Page MenuHomePhabricator

Consider a static site generator for Wikimedia Design Style Guide
Closed, InvalidPublic

Description

Given that we are alright with using a build process for the style guide (T164246), we should consider using a static site generator. It will:

  • Reduce repetition of markup - header, footer, parts of the sidebar
  • Improve i18n support
  • Remove the need to keep built files in the repo (we currently have just one btw)
NameLanguagei18n supportFile format
MiddlemanRubyYes (falls back to the default language if there are no strings for the language it is looking for)YAML or many others ...even wiki markup (o_0)
HexoNode.jsOnly for layout, not for source, which is not helpful to us (not sure about this, could someone test and update the task?). Couldn't get it to work though.JSON or YAML
Webpack build (html-loader, i18n-webpack-plugin)Node.jsYes (no fallbacks, I am guessing this does a simple replace)JSON
PelicanPythoni18n for source (page content); may be able to translate UI via Jinja-templates+passed parameterYAML/Markdown/reStructuredText
HugoGoYes (uses go-18n)Markdown and Org-mode
JekyllRubyWith plugins: polyglot or jekyll-multiple-languages-plugin - note: not with gh-pagesMarkdown
GatsbyJavaScriptYes. Content: with GraphQL query or with plugin. UI: jQuery.i18 bindings for React or any other React i18n pluginPlugins for: Markdown, YAML, JSON, CSV, etc.

It shouldn't be too hard to get these to work with http://translatewiki.net/.

Event Timeline

We are already using Middleman for the Transparency Report, and so I have some experience with it.

  • work with translatewiki.net,
  • be easily understandable for non-technically advanced contributors to adapt,
  • be performant

We can surely figure out a way to make these work with translatewiki, and as they would essentially serve pre-built static pages performance should not be a problem either.

Ease of understanding is a bit of a problem though. Thinking about it from the perspective of Middleman, the markup will have references to the strings being used, like <%= t('privacy.information_produced') %>, and the strings will live in YAML file.

This means that to edit the content, you'd first have to see the markup file, identify which string needs to be edited and then edit it in the YAML file. That is in no way easy , but I cant think of any other simple solution.


I haven't tested this, but we could have a build system where the markup could be...

<p t-string="typography-intro">Lorem ipsum … sit amet</p>

... and a build process that runs before Middleman kicks in could convert it to...

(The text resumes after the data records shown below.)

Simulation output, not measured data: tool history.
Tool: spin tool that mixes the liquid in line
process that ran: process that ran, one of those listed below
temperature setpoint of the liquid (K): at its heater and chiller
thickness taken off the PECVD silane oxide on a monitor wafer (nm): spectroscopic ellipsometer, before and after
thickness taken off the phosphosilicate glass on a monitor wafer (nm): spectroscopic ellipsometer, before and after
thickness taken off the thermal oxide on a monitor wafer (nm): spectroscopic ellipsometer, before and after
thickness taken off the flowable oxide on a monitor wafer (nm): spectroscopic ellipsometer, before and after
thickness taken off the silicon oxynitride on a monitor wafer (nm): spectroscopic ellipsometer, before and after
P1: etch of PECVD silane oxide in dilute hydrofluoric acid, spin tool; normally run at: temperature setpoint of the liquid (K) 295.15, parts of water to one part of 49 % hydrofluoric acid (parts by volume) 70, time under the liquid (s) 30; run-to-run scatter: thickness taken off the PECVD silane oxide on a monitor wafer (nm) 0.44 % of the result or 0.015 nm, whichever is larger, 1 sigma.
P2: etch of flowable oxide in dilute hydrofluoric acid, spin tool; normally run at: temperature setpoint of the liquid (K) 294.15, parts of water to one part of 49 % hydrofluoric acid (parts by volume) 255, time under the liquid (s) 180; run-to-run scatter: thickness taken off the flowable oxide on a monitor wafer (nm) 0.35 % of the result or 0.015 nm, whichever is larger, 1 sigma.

<p><%= t('typography.intro') %></p>

… and create the following YAML file...

---
en:
  typography:
    intro: Lorem ispum … sit amet

This way, a contributor only edits the markup, and only the English version, and the rest is taken care of by the intermediate build process, Middleman and transatewiki.

@Prtksxna What do you refer to with source in the task description?

@Prtksxna What do you refer to with source in the task description?

As I couldn't get this to work at all I am not fully sure, but my guess is that source refers to the actual content of the pages and layout is the stuff that is around - headers, footers, menus etc.

I might be wrong about both things here :)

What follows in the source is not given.